A message point is associated with a messaging engine and
holds messages for a bus destination.
A message point is the general term for the location on a messaging
engine where messages are held for a bus destination. A message point
can be:
- A queue point
- A publication point
- A mediation point (which is a specialized message point)
For point-to-point messaging, the administrator selects one bus
member, which can be an application server
or
server cluster, to hold the messages of the queue destination.
This action automatically defines a queue point for each messaging
engine in the assigned bus member.
- For a queue destination assigned to an application server, all
messages sent to that destination are handled by the messaging engine
of that server, and message order is preserved.

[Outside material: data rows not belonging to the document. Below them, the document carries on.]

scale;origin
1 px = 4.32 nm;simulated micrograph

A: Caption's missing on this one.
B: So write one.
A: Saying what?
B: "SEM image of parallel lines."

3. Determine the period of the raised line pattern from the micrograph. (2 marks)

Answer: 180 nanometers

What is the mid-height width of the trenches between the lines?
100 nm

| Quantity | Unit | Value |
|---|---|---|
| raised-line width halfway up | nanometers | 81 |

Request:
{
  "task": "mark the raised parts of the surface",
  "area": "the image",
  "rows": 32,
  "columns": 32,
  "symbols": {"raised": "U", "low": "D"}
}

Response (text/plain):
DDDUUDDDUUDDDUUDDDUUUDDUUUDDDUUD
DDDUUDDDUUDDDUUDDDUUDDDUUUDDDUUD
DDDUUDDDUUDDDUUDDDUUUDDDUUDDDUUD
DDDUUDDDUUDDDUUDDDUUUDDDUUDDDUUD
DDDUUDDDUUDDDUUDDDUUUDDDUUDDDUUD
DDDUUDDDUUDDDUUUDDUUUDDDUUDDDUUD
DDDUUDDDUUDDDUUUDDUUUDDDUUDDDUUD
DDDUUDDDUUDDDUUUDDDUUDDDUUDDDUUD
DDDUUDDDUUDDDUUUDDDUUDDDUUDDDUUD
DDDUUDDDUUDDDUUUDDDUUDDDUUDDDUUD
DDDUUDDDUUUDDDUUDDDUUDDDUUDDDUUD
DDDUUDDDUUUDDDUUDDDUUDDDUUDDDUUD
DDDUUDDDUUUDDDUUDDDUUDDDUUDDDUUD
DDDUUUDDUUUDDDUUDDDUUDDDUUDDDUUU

- For a queue destination assigned to
a server cluster, there is a separate message point for each messaging
engine in the cluster. The message points partition the destination
in the same way that a WebSphere® MQ
cluster partitions a clustered queue. Multiple messages addressed
to a such a partitioned destination are handled by any messaging engine
in the cluster, but an individual message is handled by only one
engine.

The messages
of the destination are split between the separate message stores for
the messaging engines. This configuration has the disadvantage that
message order cannot be preserved, but has advantages:
- Multiple producers or consumers can be deployed across the same
server cluster and messaging operations are handled locally by the
messaging engine of a cluster member.
- Cluster monitoring can detect the failure of a messaging engine,
and the surviving engines within the cluster can take over the message
stores containing the permanent state for the failed engine.
If message ordering must be preserved, follow the rules described
in Message ordering.
For publish/subscribe messaging, the administrator configures a
topic space destination, but does not need to assign a bus member
for the topic space. A topic space has a publication point defined
automatically for each messaging engine in the bus.
Message points can be remote from the application
which is producing to or consuming from the bus destination. In other
words, message points can reside on a messaging engine other than
the messaging engine to which the application is connected. In this
situation the message point is represented at runtime by a remote
message point on the remote messaging engine.
By monitoring message points and remote message
points, you can fully analyze and resolve problems arising from distributed
application messaging. For example, you can:
- Determine the state of a specific message request.
- Determine the location of a specific message.
- Examine message queues to determine if messages have been sent
or received.
- Free or delete message requests that have become locked.
- Delete or move messages from remote message points.